By Robert Thomas
In Matthew chapter 5, we read the beginning of Jesus’ most famous sermon, the Sermon on the Mount. In this sermon, Jesus teaches many things that contradict the world’s teaching, but reveal the type of life that God desires for His people. Instead of using worldly ways of thinking and behaving, Jesus encourages us to abandon what the world thinks, and counteract it with spiritual truths. Jesus begins this teaching with this thought: “Blessed are the poor in spirit, for theirs is the kingdom of heaven.”
These words are part of the very core of what it means to be a Christian. Jesus isn’t talking about being physically poor, He’s referring to the state of our souls.
To be blessed, which could also be translated “happy”, or “fortunate”, is a benefit to the one who is poor in spirit. Although each person is spiritually dead inside because of their sin, Jesus still encourages His followers not just to be poor in spirit, but to acknowledge they are poor in spirit.
To live like we’re poor in spirit, we must first acknowledge our need before the Lord.
Instead of trying to be self-sufficient and solve our spiritual problems on our own, we must recognize our utterly desperate spiritual bankruptcy and come to Christ in humility, begging for forgiveness from our sins. To be a follower of Christ whatsoever, we must conclude that without Jesus, we are dead inside and have no hope of ever saving ourselves. Spiritual poverty is deeply rooted in the very Gospel itself – humanity is lost and in desperate need without a Savior, and Jesus came and died to pay the price for our sins. Since the price is paid, we can come to Jesus in belief and repentance and receive eternal life.
Living like we’re poor in spirit isn’t something only new believers have to worry about, because the Lord has always wanted His people to depend on Him for their every need. Belief in Jesus as Lord and confession of our sins isn’t just a place to start, it’s a model that should color every day of our lives. Throughout the Bible we are reminded that we should come before the Lord daily to confess our deep continual need, but probably the best example of this is the way Jesus lived his life. He would often go off by Himself to seek sustenance and guidance from the Lord, and He taught His disciples to pray each day for their daily bread from the Lord.
In our lives today, we cannot afford to forget our spiritual poverty, and we cannot escape the fact that without the Holy Spirit and the words of God constantly pouring into our lives, we are spiritually destitute.

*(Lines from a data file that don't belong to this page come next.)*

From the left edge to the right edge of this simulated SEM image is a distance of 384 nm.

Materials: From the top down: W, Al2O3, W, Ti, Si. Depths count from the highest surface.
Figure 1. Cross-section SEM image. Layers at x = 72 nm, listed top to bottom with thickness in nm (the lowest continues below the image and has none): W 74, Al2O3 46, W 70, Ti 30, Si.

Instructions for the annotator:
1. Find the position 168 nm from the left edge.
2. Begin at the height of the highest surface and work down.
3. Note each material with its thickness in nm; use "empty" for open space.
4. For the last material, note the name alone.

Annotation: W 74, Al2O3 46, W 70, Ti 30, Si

We cannot ever reach a state of self-sufficiency in our walks with the Lord; we cannot ever become spiritual enough that we eliminate the need to consistently return to His presence to be filled. But take heart! The Bible promises that the mercies of the Lord are new every morning, and in His presence we find our true fulfillment and joy.
Pattern your life after Jesus, and live like He did. Live poor in spirit, because Jesus tells us that the kingdom of Heaven belongs to such as these.